We can stop simplifying here, since we have one variable solved for. Now we can back-substitute to solve for the other two variables.

Moving back over to the regular system of equations...

For $C$:

$10 C = \frac{4}{5} \implies \textcolor{g r e e n}{C = \frac{2}{25}}$

For $B$:

$B - C = - \frac{1}{10}$
$B - \frac{2}{25} = - \frac{1}{10}$
$\textcolor{g r e e n}{B} = - \frac{5}{50} + \frac{4}{50} = \textcolor{g r e e n}{- \frac{1}{50}}$

For $A$:

$A + 4 C = \frac{1}{5}$
$A + \frac{8}{25} = \frac{5}{25}$
$\textcolor{g r e e n}{A = - \frac{3}{25}}$

Of course, you don't have to do it this way, but back when I first learned partial fractions, I didn't know how to do it this way and it was fairly frustrating getting the wrong answer somehow whenever I probably plugged a variable back into the wrong equation.

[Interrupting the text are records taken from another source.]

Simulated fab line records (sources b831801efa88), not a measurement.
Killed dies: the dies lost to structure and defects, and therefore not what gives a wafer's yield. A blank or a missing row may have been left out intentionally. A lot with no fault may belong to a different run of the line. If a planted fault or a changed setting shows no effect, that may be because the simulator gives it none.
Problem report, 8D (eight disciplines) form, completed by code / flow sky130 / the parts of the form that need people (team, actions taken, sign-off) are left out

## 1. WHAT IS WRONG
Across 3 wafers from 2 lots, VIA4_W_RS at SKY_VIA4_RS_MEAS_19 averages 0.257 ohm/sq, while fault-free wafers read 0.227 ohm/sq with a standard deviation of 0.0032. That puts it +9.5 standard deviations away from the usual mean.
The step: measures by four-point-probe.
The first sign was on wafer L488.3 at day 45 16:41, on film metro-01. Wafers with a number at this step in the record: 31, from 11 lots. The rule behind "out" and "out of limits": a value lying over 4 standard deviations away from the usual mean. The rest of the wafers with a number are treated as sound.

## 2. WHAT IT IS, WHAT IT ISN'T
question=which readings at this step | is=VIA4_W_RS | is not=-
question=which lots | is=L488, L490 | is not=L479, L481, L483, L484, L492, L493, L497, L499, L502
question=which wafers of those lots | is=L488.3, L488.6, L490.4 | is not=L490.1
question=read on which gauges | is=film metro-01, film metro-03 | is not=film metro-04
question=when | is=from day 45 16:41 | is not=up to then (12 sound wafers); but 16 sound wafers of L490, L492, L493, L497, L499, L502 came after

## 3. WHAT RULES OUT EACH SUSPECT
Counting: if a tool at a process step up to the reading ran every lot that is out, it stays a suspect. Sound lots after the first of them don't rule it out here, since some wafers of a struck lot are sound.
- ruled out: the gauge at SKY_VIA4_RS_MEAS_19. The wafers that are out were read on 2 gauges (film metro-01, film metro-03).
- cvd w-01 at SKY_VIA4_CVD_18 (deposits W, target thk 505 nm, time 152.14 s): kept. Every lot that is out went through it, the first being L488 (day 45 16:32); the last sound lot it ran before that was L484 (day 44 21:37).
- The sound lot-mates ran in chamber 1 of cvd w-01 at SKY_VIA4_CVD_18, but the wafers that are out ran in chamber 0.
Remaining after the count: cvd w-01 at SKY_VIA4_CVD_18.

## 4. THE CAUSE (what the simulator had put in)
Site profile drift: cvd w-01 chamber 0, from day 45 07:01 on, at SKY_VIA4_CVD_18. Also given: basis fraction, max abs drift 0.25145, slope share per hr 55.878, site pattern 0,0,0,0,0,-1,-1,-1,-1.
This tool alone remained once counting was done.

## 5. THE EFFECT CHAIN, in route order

Back to the problem, we have:

$\textcolor{b l u e}{\int \frac{x + 1}{\left(2 x - 4\right) \left(x + 3\right) \left(x - 7\right)} \mathrm{dx}}$

$= - \frac{3}{25} \int \frac{1}{2 x - 4} \mathrm{dx} - \frac{1}{50} \int \frac{1}{x + 3} \mathrm{dx} + \frac{2}{25} \int \frac{1}{x - 7} \mathrm{dx}$

$= - \frac{3}{50} \int \frac{1}{x - 2} \mathrm{dx} - \frac{1}{50} \int \frac{1}{x + 3} \mathrm{dx} + \frac{2}{25} \int \frac{1}{x - 7} \mathrm{dx}$

$= \textcolor{b l u e}{- \frac{3}{50} \ln | x - 2 | - \frac{1}{50} \ln | x + 3 | + \frac{2}{25} \ln | x - 7 | + C}$